Blue phosphorescent OLED lifetime increased by 10X, reaching more than 600 hours

Sept. 25, 2014
Researchers at the University of Michigan (UM; Ann Arbor, MI) have extended the lifetime of blue organic LEDs (OLEDs) by a factor of ten.

Researchers at the University of Michigan (UM; Ann Arbor, MI) have extended the lifetime of blue organic LEDs (OLEDs) by a factor of ten.1

These days, OLEDs are big business, having found their way into smartphone displays, as well as into TVs of ever-increasing screen size. They allow ultrathin and even curved displays; in addition, OLEDs have other advantages over conventional liquid-crystal displays, such as a naturally very wide viewing angle and the highest contrast available (blacks are truly black). In these red-green-blue (RGB) displays, each pixel contains red, green, and blue modules.

Phosphorescent OLEDs, also known as PHOLEDs, produce light through a mechanism that is four times more efficient than fluorescent OLEDs. Green and red PHOLEDs are already used in OLED-based TVs, as well as in Samsung and LG smartphones; however, the blue OLEDs remain the lower-efficiency fluorescent version.

"Having a blue phosphorescent pixel is an important challenge, but they haven't lived long enough," says Stephen Forrest, an engineering professor at UM. He and his colleagues demonstrated the first PHOLED in 1998 and the first blue PHOLED in 2001.

Stacked OLED
The researchers achieved their new results by broadening the blue OLED's emissive layer and giving it a graded dopant concentration profile; a two-unit stacked device they fabricated has a lifetime of 616±10 hours, which is the time for the device to degrade to 80% of its initial 1000 cd/m2 luminance.

If the light-emitting PHOLED molecules are evenly distributed, the energetic electron-hole pairs tend to accumulate near the layer that conducts electrons, causing damaging energy transfers, so instead, the researchers arranged the molecules so that they were concentrated near the device's hole-conducting layer and were sparser toward the electron conductor. This drew electrons further into the material, spreading out the energy so that it caused a lower degradation rate.

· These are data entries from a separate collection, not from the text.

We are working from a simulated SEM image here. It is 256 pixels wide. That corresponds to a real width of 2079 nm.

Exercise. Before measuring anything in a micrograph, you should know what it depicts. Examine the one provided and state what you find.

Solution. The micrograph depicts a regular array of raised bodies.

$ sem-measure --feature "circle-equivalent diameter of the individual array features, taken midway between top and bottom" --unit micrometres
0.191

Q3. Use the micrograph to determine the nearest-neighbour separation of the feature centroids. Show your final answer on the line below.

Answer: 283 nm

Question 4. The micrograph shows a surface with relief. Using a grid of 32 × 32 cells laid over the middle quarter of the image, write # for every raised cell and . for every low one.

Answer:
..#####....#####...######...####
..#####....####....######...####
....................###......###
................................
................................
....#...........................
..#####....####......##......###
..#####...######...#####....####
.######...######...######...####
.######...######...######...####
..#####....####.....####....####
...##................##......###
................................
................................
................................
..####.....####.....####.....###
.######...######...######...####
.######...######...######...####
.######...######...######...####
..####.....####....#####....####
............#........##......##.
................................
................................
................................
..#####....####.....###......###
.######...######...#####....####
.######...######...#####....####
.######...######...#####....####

This new distribution alone extended the lifetime of the blue PHOLED by three times. Then, the researchers split the design into two layers, halving the concentration of light-emitting molecules in each layer. This configuration is the one that lasted ten times longer.

This research was supported and is licensed for commercialization by Universal Display (Ewing, NJ).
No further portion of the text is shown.